Compensation is seldom paid all at one time (Colombia) but
rather in the form of an annuity over a period of 10 to 40
years. Sums that are too small are frequently not invested
but rather increase consumption and, thus, inflation. In order
to ensure that a large percentage will be invested, compensation
is paid in the form of industrial shares (Philippines, Taiwan)
or in government bonds that can be used to pay taxes or, sometimes,
to buy uncultivated land (Egypt). By issuing the bonds in
the form of quantities of staples, compensation is protected
against inflation (Taiwan).
The beneficiaries of the reform seldom receive the land free,
but rather must pay for it in installments, frequently after
a period of a few years of grace. The installments are often
fixed as high as the amount paid as compensation (Egypt, Philippines).
If surcharges are added for administrative costs (Egypt, Syria),
then the reform does not represent a burden for the state.

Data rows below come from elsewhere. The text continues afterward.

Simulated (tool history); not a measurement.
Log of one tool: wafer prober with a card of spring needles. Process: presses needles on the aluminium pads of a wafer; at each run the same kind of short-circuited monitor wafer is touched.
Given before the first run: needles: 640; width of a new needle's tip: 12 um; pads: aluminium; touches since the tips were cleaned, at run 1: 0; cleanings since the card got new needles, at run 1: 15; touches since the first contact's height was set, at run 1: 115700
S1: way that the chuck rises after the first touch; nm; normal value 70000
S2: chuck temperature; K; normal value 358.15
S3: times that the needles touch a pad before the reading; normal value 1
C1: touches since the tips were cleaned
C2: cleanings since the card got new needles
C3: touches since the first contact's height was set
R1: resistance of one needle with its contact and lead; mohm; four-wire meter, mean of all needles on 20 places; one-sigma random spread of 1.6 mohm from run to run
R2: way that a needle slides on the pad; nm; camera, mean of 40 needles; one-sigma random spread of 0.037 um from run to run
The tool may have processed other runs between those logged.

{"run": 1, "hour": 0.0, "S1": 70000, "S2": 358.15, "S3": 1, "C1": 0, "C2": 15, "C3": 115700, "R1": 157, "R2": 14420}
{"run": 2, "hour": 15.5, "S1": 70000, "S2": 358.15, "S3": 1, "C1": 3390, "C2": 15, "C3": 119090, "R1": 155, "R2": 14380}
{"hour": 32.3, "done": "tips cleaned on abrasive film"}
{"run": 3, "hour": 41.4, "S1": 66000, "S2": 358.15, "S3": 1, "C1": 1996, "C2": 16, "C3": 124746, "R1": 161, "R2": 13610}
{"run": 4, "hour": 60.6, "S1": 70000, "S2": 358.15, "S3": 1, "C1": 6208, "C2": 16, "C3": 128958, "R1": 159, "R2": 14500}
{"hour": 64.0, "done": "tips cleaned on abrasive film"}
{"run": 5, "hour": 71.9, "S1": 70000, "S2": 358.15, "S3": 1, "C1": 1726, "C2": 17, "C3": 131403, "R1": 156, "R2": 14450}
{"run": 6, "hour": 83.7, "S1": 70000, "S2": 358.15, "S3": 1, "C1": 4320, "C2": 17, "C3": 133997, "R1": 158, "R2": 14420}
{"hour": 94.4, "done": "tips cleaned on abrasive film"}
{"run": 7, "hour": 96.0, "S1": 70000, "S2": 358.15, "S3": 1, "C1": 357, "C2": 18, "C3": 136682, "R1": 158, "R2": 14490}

It should be taken into consideration, however, that the purchase
price lowers the chances of raising the new farmers' living
standards. If production is not efficient, the new farmers
cannot meet their obligations and the state has to carry a
heavy burden in its budget. In such cases, the agrarian reform
does net promote economic development, but rather becomes
a burden that the state can only escape by lowering the sooner
paid as compensation, or by planned inflation.
Collectivization of the land
According to the Marxist/Leninist doctrine, private ownership
of land leads to exploitation and must, therefore, be abolished.
Until now, however, this has only been done within the USSR,
whereas other socialistic states have mixed systems comprising
socialized and private ownership of land. The collectivization
process consists actually of several changes. The land (all
land or only large farms) is socialized, or rights are transferred
to specific groups. Furthermore, the farm structure is changed
so that larger economic units arise (kolkhozes, state farms).
Small plots, however, are left to the workers for their own
use. Finally, the organization of labour is changed so that
the workers have no similarity to independent farmers, but
rather assume, tire character of wage labourers.
In the single states, the collectivization process has achieved
different levels and in some cases has been revoked. Furthermore,
there are deviations from the above described scheme, In peoples'
communes, the land does not belong to the state, for instance,
but rather to the production brigades that allot the right
of use to the individual production groups. In the GDR, the
collectivized land is still legally private property and the
right of use was granted to the cooperatives by the state.
In collectivization, legal or psychological coercion has
always played a large role. This is also true in the case
of non- socialistic examples of land being collectivized.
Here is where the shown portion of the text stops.